China eyes cross-border corruption law. Will it blunt ‘long arm’ of the West?

An attendant prepares tea for Chinese President Xi Jinping during a plenary session of China's National People's Congress in Beijing, March 9. AFP-Yonhap
Beijing to pass law aimed at preventing corruption by Chinese companies operating overseas after courts recover billions in illegal gains
China will enact a law to combat cross-border corruption this year, according to the top legislature’s work report released on Monday — a move aimed at preventing corruption by companies overseas, which some experts said could shield them from foreign “long-arm jurisdiction.”
The work report, submitted by the National People’s Congress (NPC) Standing Committee to the fourth session of the 14th NPC for deliberation, provided no details or specific timeline for the legislation. The law is expected to step up China’s anti-corruption work overseas, targeting fugitives and illicit assets abroad, as well as corruption involving overseas businesses.
It will be drafted by the Central Commission for Discipline Inspection, China’s highest political disciplinary and anti-corruption agency.
Chinese authorities first officially stated their goal of enacting the law in 2023, when it was listed in the NPC Standing Committee’s legislative plan as an item for which conditions were deemed “relatively mature.”
In 2024, the third plenary session of the Communist Party’s Central Committee also called for the legislation.
Last year, Chinese courts recovered and confiscated 18.14 billion yuan ($2.63 billion) in illegal gains through international efforts to hunt down corrupt officials who had fled overseas, according to the work report of the Supreme People’s Court delivered on Monday.
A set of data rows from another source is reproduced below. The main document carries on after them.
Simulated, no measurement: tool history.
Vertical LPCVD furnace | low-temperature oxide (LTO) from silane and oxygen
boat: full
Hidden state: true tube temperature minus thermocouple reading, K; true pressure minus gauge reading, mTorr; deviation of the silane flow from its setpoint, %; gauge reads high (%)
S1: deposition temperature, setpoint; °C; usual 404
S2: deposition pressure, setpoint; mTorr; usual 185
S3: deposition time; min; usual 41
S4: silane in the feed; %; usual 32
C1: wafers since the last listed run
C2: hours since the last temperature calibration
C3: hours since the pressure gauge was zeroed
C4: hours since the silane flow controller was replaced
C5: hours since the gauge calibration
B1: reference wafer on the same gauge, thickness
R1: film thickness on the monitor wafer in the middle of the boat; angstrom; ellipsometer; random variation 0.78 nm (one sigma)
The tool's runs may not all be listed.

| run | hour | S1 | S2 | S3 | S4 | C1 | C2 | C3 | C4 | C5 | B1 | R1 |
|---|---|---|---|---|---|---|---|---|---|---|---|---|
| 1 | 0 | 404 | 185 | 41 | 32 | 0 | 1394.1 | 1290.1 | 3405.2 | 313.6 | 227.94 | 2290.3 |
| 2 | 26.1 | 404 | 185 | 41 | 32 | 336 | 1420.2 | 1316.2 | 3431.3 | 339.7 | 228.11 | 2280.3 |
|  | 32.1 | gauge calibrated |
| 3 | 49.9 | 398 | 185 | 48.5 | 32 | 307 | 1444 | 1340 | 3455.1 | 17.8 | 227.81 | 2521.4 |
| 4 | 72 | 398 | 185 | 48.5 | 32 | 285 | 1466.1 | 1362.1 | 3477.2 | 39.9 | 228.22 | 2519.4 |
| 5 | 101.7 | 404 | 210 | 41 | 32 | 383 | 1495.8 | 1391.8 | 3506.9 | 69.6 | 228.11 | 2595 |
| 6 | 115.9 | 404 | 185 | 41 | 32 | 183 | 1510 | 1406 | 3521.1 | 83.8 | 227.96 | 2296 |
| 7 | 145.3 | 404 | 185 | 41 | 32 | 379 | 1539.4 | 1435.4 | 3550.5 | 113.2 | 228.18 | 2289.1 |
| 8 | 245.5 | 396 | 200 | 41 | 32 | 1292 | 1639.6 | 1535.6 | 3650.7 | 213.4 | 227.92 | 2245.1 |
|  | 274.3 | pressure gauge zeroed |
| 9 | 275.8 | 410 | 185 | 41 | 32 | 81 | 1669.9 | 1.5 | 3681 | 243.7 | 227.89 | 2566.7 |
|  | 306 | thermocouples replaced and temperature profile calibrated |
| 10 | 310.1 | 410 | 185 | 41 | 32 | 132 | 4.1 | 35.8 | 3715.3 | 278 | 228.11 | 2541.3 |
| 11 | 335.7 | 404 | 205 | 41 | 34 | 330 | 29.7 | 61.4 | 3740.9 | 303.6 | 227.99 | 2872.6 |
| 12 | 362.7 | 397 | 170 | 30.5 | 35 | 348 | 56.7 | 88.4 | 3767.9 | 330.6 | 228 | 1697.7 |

Song Wei, dean of the School of Marxism at the University of Science and Technology Beijing, said cross-border corruption had become more prominent in recent years and was far more damaging and complicated compared with domestic corruption.
In an article published in September in Chinese Cadres Tribune, a publication sponsored by the Central Party School, Song said cross-border corruption often involved diverse actors and types of illicit transactions, making detection, investigation and enforcement difficult. He added that differences in judicial systems across jurisdictions further complicated enforcement.
The law will primarily regulate corrupt conduct by Chinese companies and individuals in overseas investments or business operations, according to Chinese media reports.
In the article, Song argued that the law was needed for Chinese companies overseas, especially as Western countries sometimes treated them unfairly under the pretext of anti-corruption efforts.
“In recent years, cases of Western countries overusing ‘long-arm jurisdiction’ to curb foreign companies’ participation in global competition have increasingly emerged,” he noted, using Beijing’s term for foreign countries applying their own domestic laws internationally.
People cross the road in the Huaihai Road commercial district in Shanghai, March 6. AFP-Yonhap
“The complex and volatile global political and economic environment, coupled with the often unfair Western anti-corruption cooperation framework, has exposed Chinese companies to more visible risks and challenges in cross-border operations, placing higher demands on their internal corporate integrity and compliance systems.”
Song’s call echoes those by other Chinese experts, who said that lapses in compliance could expose international companies to the risk of Washington’s extraterritorial reach on anti-corruption grounds.
Expanding China’s toolbox in response to what it calls the overreach of “long-arm jurisdiction” by some Western countries has been an important agenda item at this year’s “two sessions,” the annual political meetings of the national legislature and political advisory body.
The law is expected to introduce preventive measures to curb cross-border corruption before it happens.
In another article from 2024, Song said China’s existing cross-border anti-corruption regulations emphasised punishment more than prevention.
He said this lack of targeted legal provisions could limit the effectiveness of both domestic governance and international anti-corruption collaboration.
Read the article at SCMP.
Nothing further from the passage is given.